United States: Fed stays on hold in July but leaves the door open to rate increase this year
July 27, 2016
The Fed’s Open Market Committee (FOMC) held its two-day monetary policy meeting on 26–27 July and announced that the federal funds target rate would remain within the current range of between 0.25% and 0.50%—a widely expected decision. One result of note is that Esther L. George, President of the Kansas City Fed, dissented and voted in favor of a 25-basis-point rate hike. The dissent by George was hardly a surprise. She had already voted to raise the interest rate in March and April, but then joined the other nine FOMC members in June in voting to leave the interest rate unchanged.
In December last year, the Fed raised interest rates for the first time since July 2006 and at the 14–15 June meeting, the monetary authorities projected that the Fed’s funds rate would average 0.9% this year. This would necessitate two rate increases this year, though in the aftermath of the Brexit vote, markets began to price in a higher likelihood of only one interest rate increase or even none at all. Nevertheless, as the turbulence provoked by the result of the British referendum have begun to dissipate, the FOMC recognized in the July policy statement that the near-term risks to the U.S. economy had diminished, providing a more upbeat assessment than in June.

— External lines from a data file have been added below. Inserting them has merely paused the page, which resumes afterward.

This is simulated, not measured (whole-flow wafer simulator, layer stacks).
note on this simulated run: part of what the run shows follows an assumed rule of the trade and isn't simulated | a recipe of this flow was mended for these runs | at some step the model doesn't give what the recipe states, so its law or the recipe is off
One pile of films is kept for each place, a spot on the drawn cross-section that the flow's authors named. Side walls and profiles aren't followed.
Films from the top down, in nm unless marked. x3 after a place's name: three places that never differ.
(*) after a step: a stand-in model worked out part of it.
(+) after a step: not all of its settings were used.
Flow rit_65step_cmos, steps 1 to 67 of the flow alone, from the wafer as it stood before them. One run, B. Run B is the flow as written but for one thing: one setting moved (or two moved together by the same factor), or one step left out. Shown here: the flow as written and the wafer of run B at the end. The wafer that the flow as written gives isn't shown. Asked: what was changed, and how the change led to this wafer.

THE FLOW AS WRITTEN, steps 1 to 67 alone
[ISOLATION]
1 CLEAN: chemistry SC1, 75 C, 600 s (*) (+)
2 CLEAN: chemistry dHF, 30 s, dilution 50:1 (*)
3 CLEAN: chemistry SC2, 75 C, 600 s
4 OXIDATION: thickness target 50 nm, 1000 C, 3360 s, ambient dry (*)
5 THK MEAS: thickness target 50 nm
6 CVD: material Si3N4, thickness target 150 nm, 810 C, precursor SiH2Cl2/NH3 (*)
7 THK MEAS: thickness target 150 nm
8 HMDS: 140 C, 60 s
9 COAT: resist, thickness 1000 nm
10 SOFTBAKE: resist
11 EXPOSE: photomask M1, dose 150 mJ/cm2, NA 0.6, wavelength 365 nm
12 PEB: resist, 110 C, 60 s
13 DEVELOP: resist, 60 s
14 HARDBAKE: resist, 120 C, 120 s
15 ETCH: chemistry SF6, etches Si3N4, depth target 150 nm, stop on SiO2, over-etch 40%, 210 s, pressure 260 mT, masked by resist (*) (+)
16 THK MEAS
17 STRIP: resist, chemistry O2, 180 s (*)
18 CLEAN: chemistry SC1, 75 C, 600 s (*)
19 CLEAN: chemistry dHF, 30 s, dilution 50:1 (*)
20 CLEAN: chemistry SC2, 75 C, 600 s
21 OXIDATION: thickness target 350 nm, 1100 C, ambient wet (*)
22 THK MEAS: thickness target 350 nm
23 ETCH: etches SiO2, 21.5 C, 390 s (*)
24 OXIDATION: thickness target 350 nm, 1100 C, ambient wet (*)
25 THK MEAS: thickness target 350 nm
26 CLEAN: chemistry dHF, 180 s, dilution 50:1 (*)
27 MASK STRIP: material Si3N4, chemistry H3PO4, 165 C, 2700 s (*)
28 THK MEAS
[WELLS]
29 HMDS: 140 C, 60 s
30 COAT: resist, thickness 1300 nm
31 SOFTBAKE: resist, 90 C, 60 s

The FOMC also commented that the U.S. labor market had strengthened and that the pace of jobs creation had been solid in June. This was a marked contrast to its statement that month, when it had suggested that the labor market had lost steam and job gains had faltered. In June, 287,000 new jobs were created, which was well above the paltry 11,000 increase registered in May. Regarding consumer prices, the Fed still sees that inflation will remain low in the near-term, partly due to past declines in energy prices, but it expects it to converge to its 2.0% target in the medium term, as the declining impact of the fall in energy prices and the strengthening of the labor market should support strong growth in domestic demand.
The FOMC did not give a clear hint of the timing of the next rate hike, but the positive tone of the statement suggested that the U.S. monetary authorities see economic conditions becoming favorable for a rate increase as soon as September. The Fed has three meetings left this year: in September, November and December. The rising uncertainty regarding the coming U.S. presidential election in November could weigh on investor and consumer confidence, complicating the monetary authorities’ deliberations for a potential rate hike.